Leading without a Team or an Office: The Illusion of the Org Chart
Is opportunity that matters most - not the organizational chart.
In my last post, I shared a comment that really forced me to stop in my tracks: “Oh. It must be hard not being a leader anymore.”
It was a backhanded perspective delivered simply because my current role did not have an office or a team of direct reports - things often associated with positional leadership (rather than personal leadership). It was an “ouch” moment that God quickly turned into an “aha” through a reminder that true leadership comes from our sufficiency in the Father, not our reliance on a crowd.
But that interaction left me wrestling with a deeper question: Why do we automatically equate leadership with teams, positions, or perks?
In our culture—and unfortunately, within many of our ministries—we are deeply conditioned to measure a leader’s worth by the width of their organizational chart. We look at the person with dozens of direct reports, a packed calendar of performance reviews, and a sprawling executive suite, and we say, “Now there is a leader.”
But let’s be honest: if your leadership completely vanishes the moment you no longer sign someone’s paycheck, dictate their task list, or approve their PTO, you were not actually leading people. You were just managing a hierarchy.

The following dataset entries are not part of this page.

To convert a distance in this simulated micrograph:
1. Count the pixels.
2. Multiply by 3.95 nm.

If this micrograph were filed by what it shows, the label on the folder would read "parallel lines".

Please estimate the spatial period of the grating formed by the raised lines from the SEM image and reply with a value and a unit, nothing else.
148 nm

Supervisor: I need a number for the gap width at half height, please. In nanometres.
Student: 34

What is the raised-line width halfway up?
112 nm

Position is the lowest level of leadership. True leadership isn’t about position, title, or headcount. As John Maxwell famously noted, leadership is influence—nothing more, nothing less.
Influence doesn’t care about a corporate grid or flow chart. You can influence others from the bottom of an organization, from the side of it, or from an empty office with no direct reports. When we buy into the headcount trap, we reduce kingdom impact to a numbers game and completely miss the weight of our actual assignment.
The Titus Blueprint
As I’ve been dwelling on this, I keep coming back to a piece of Scripture that has completely reframed how I view my current role. In Titus 1:5, Paul writes to his young protégé:
“For this reason I left you in Crete, that you should set in order the things that are lacking, and appoint elders in every city as I commanded you...”
When Paul dropped Titus off on the island of Crete, Titus did not inherit a thriving corporate infrastructure. He did not have an administrative assistant, a marketing team, or a middle-management layer to delegate to. He was, for all intents and purposes, entirely a single-person team in a chaotic, hostile culture. Later on, we see Paul write that Cretans even mention they they are all liars - talk about a challenge!
Yet, look at his mandate. His job was twofold: build structures (“set in order the things that are lacking”) and build people (“appoint elders”).
Titus was a leader not because he had a massive team reporting to him on day one, but because he was an organizational architect. He was creating something out of nothing. He was laying a foundation so that others could eventually step into those structures, grow, and thrive.
Redefining the Advancement Role
That last statement describes exactly my current role in a small school environment. Because this position has not traditionally existed here in this capacity, I get the opportunity to create things from scratch. Like Titus in Crete, my job is to build the communication models, the community networks, and the strategic partnerships that will sustain this institution long after I am gone.
Does my day-to-day work lead to the development of other people? Absolutely. When you secure a major donor, re-engage alumni to come back, inform the board for a decisions, or inspire a community of parents to buy into a vision, you are leading.
But looking at the Titus blueprint has also brought a heavy dose of conviction. I’ve realized something critical: I need to be much more intentional about how I develop people, rather than just allowing it to happen indirectly.
I don’t need to sign someone’s paycheck to mentor them, cast vision, or call out their gifts. If leadership theology teaches us that leadership is spiritual influence for God’s glory, then my empty office—or lack thereof—is no barrier to building people.
Do you need an impressive headcount to leave a massive kingdom footprint? No! You just need to look at the space God has given you, roll up your sleeves, and start building so that He alone gets the credit (Matthew 5:16).